When Mays expressed a desire to continue his education beyond the elementary level, his father responded with anger and disdain. At that time, it was believed that the only honest occupations for black men were farming and preaching. Education, his father maintained, made men both liars and fools. Eventually Mays overcame his father's objections, however, and enrolled at the high school of South Carolina State College at Orangeburg. He graduated in 1916 as valedictorian.
Determined to prove his worth in the white man's world, Mays resolved to leave his native South Carolina and continue his education in New England. "How could I know I was not inferior to the white man, having never had a chance to compete with him?" he wrote in Born to Rebel. Mays spent a year at Virginia Union University and obtained letters of recommendation from two of his professors before gaining admission to Bates College in Maine. He began his studies there as a sophomore in September 1917. Summer work as a Pullman porter—as well as scholarships and loans from the college—helped him pay his way.

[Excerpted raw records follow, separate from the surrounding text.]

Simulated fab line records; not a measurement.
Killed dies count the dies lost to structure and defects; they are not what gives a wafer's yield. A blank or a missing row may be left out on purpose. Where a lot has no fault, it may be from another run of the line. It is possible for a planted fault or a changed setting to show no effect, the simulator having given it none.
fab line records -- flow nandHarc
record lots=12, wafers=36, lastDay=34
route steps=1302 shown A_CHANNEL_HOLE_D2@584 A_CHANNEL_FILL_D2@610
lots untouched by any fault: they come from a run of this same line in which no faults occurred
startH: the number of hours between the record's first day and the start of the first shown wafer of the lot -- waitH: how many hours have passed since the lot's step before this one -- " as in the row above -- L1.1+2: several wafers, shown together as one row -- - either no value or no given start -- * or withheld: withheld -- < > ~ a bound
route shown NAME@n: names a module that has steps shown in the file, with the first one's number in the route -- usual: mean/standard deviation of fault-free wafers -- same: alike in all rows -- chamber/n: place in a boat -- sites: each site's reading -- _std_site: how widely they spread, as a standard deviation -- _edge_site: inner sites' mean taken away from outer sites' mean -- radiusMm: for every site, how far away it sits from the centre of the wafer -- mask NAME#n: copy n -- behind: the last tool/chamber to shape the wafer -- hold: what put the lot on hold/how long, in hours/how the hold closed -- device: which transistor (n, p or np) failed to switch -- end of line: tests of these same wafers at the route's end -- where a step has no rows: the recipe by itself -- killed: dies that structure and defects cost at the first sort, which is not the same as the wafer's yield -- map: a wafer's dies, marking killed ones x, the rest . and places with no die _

At Bates, where he was one of only a handful of black students, Mays was surprised and heartened to find himself treated as an equal for the very first time. Both his academic gifts and his enthusiastic participation in extracurricular activities quickly made him a campus leader. After graduating with honors in 1920, Mays completed several semesters of graduate work at the University of Chicago. He then accepted an invitation from Morehouse College president John Hope (whom he happened to meet in the University of Chicago library) to teach higher mathematics in Atlanta. He arrived at Morehouse in 1921, and remained there for the next three years, teaching math, psychology, and religious education. In 1922 he was ordained a Baptist minister and assumed the pastorate of nearby Shiloh Baptist Church. He returned to the University of Chicago in 1924 to complete work on his master's degree, and ten years later received his doctorate in ethics and Christian theology.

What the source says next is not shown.